Composite tool find puts China at centre of tech revolution up to 160,000 years ago: paper
Team says discovery of 2,600 stone tools, including hafted tools, reshapes understanding of human evolution in eastern Asia

China may have led a Stone Age technological race as early as 160,000 years ago, by crafting sophisticated stone tools for cutting, piercing and sawing, according to a new study.
An international team of scientists said the discovery of hafted tools – the earliest evidence for composite tools in eastern Asia – had reshaped the understanding of human evolution in the region.
They said the find showed that hominins in China were much more inventive and adaptable than previously thought, challenging the widely held belief that “hominin technologies in eastern Asia lack signs of innovation and sophistication” in the later part of the Middle Pleistocene.
The researchers from institutions in Australia, China, Norway, Spain and the United States published their findings in the peer-reviewed journal Nature Communications on Tuesday.

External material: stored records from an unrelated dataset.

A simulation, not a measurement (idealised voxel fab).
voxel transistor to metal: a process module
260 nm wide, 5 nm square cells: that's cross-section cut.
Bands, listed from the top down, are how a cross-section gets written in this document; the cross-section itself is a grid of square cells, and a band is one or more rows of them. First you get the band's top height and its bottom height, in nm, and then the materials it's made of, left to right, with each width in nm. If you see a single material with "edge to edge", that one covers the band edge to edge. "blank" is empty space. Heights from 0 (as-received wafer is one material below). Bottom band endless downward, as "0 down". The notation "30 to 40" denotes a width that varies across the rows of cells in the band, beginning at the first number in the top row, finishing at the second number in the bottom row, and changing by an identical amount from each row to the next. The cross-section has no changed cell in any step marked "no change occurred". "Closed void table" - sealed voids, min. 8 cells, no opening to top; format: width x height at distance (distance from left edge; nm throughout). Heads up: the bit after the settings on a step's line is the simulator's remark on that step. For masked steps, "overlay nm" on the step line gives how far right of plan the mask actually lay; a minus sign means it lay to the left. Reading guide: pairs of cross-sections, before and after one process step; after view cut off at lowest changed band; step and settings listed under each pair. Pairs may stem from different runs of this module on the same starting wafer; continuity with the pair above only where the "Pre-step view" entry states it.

“Earlier records, such as the evidence from Xigou, challenge this dominant paradigm and show that hominins in China from the Middle to Late Pleistocene possessed the cognitive and technical abilities to produce complex and diversified items of material culture, compatible with their counterparts from other regions of Africa and Eurasia,” the team wrote.

Xigou, an archaeological site discovered in 2017 and excavated from 2019 to 2021, is in the central Chinese province of Henan.